The Stone Flower Garden

I would categorize myself as somewhat of a Deborah Smith fan. I loved, absolutely loved A Place to Call Home. Reading it was one of the highlights of last year for me. The problem is, that none of Smith’s other books have really knocked it out of the park for me like that one did. The Stone Flower Garden continues this trend. It was a fairly pleasant read, but nowhere near outstanding.

Darlene “Darl” Union is the granddaughter and heir of Swan Hardigree Samples, owner of The Hardigree Marble Company and most of the North Carolina town of Burnt Stand. The family made its fortune in marble and supplies most of the local building material. Swan has run the company with a rigid hand in order to make it the profitable business that it is, and she has taken much the same approach with Darl herself. Darl, conscious of her elevated social standing and her grandmother’s expectations, grows up lonely and isolated except for her immediate family. Then she meets Eli.

Eli Wade arrives in Burnt Stand one day, pushing his family’s ancient truck. The Wades have fallen on hard times and are grateful for Swan’s assistance. She gives Eli’s father, Jasper, a job and gives the whole family hope. And Darl gives Eli her love and admiration from day one on. They become inseparable friends until a murder and its subsequent chaos separate them for good.

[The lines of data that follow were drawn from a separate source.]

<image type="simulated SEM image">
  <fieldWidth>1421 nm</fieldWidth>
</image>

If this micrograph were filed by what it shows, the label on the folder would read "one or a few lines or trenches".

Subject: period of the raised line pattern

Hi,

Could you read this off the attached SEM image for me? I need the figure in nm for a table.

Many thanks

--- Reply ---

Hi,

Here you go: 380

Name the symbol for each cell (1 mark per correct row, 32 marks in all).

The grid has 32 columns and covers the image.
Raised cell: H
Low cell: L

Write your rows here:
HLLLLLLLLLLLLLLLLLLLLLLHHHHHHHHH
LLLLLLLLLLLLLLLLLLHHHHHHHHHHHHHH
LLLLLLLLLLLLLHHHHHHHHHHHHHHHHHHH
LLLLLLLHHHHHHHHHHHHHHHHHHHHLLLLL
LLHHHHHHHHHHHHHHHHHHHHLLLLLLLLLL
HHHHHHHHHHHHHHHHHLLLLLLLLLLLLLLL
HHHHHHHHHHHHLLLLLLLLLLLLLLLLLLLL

Neither of them expects to ever see the other again, but twenty-five years later, the murder is still unsolved, and the old secrets from the past begin to resurface when one of the wronged begins to ask questions. How will Eli and Darl react to seeing each other again? Will they ever be able to get past everything that stands between them?

If this sounds a little like A Place to Call Home, that’s because it is. The plot is different, but the book is structured almost exactly the same, and there are many parallels, especially in terms of characterization. It was for these reasons that I both liked it and disliked it.

The Stone Flower Garden read very smoothly and the writing was lovely, if occasionally a little too interspersed with metaphor. The first part of the book when Darl and Eli are children is engaging and until the book was about two-thirds complete, I had a hard time putting it down. Smith does a good job developing her characters, especially those of Darl and her grandmother, and she sets up an interesting environment for them to interact in, although at times the first part feels like it’s set much earlier than 1972.

There were numerous scenes that were very touching, most notably a scene in which an adult Darl, a defense attorney, is trying her best to help one of her clients. Darl and Eli are likable characters, both as children and as adults, and were a good match for each other. But in many ways, The Stone Flower Garden felt like a watered-down version of Smith’s previous masterpiece, A Place To Call Home. While I liked Darl and Eli, I did not have the same strong reaction to them as I had to Roanie and Claire. Smith didn’t quite succeed in conveying the intensity of Eli and Darl’s childhood emotions, so it was harder to believe that they were still connected to each other after all the intervening years.

Then too, the book was terribly neat at the end. All the wrongs are righted, the guilty are punished and the victims get their reward. The very last part especially had a symmetry that felt artificial. I also got tired of the stone/marble metaphors, which were here, there, and everywhere.

Overall, The Stone Flower Garden was a rather pleasant book. I didn’t feel like I wasted my time reading it. While I can recommend it, I don’t think that I’ll read it again. I’d rather pick up my battered copy of A Place to Call Home which had all the good qualities of this book, and none of the bad.